The first step is to identify locations mentioned within XDD documents. There are several ways to approach this. We could either use some sort of NER model (e.g., OpenNLP) or go for a strict string matching approach (i.e., matching every word in the text body of a document versus every named location in WOF)

I am currently interested in pursuing the latter approach for expediency, but there are several potential drawbacks to this approach listed below. Q: How to handle partial string matches or multi-word locations names? A: You cannot, at least not in a robust and satisfactory method. Both of these problems would be ameliorated in an NER model based approach.

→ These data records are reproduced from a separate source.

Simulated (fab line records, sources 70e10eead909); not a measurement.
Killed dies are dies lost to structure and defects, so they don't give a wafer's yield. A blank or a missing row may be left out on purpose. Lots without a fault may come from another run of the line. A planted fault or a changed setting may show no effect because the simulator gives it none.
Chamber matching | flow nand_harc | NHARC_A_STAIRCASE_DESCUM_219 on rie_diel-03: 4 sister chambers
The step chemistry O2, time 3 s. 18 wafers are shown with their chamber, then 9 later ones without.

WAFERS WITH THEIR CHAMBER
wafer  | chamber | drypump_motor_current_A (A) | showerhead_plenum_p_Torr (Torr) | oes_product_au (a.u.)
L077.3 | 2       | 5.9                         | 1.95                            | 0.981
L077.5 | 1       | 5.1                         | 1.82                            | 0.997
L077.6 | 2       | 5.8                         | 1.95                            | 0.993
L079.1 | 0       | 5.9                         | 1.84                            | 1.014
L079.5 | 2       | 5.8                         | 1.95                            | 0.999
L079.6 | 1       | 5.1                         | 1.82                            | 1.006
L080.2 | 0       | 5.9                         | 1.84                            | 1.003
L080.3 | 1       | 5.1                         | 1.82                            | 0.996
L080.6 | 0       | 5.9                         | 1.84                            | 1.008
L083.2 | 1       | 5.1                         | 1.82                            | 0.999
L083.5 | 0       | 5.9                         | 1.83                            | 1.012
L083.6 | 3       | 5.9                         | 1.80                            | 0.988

Q How would you handle the i/o implications of matching two very large vectors? A We have to do some load testing before we know if this is even possible or is a problem. There are a variety of ways that we could try batching up the process to make the footprint smaller. A few ideas off the top of my head include 1) trimming down the WOF to just name and id field for initial match; 2) doing limited nlp pre-processing to only consider nouns (would help with aforementioned multi-word problem); 3) Running the entire thing within PostgreSQL where everything is pre-optimized.

Q How would you handle the i/o implications of working with WOF within the CHTC framework - (i.e., moving around different copies of WOF among CHTC nodes)? A The answer to this is currently unclear. Will have to consult with Ian when we get to that stage. I could try standing up WOF as a service somewhere or using its git API (more research needed) so that the WOF download and search is done by the web... though I think that would just be a lateral move rather than an improvement in the i/o situation.

Identify Candidate Regions

This step is straight-forward, for every location matched within WOF (regardless of hierarchy) we extract its relevant parent region (if found). So, going back to the aforementioned New York, NY example, if we match 873, Brooklyn in our document, then we would extract 52, New York as a candidate region.

Model Regions by Parents and Children

We then look at all of our candidate regions and construct the following model.

[TRUE/FALSE] ~ b0*(#parent country mentions) + b1*(#adjacent regions) + b2*(#child city mentions) + b3*(#child location mentions)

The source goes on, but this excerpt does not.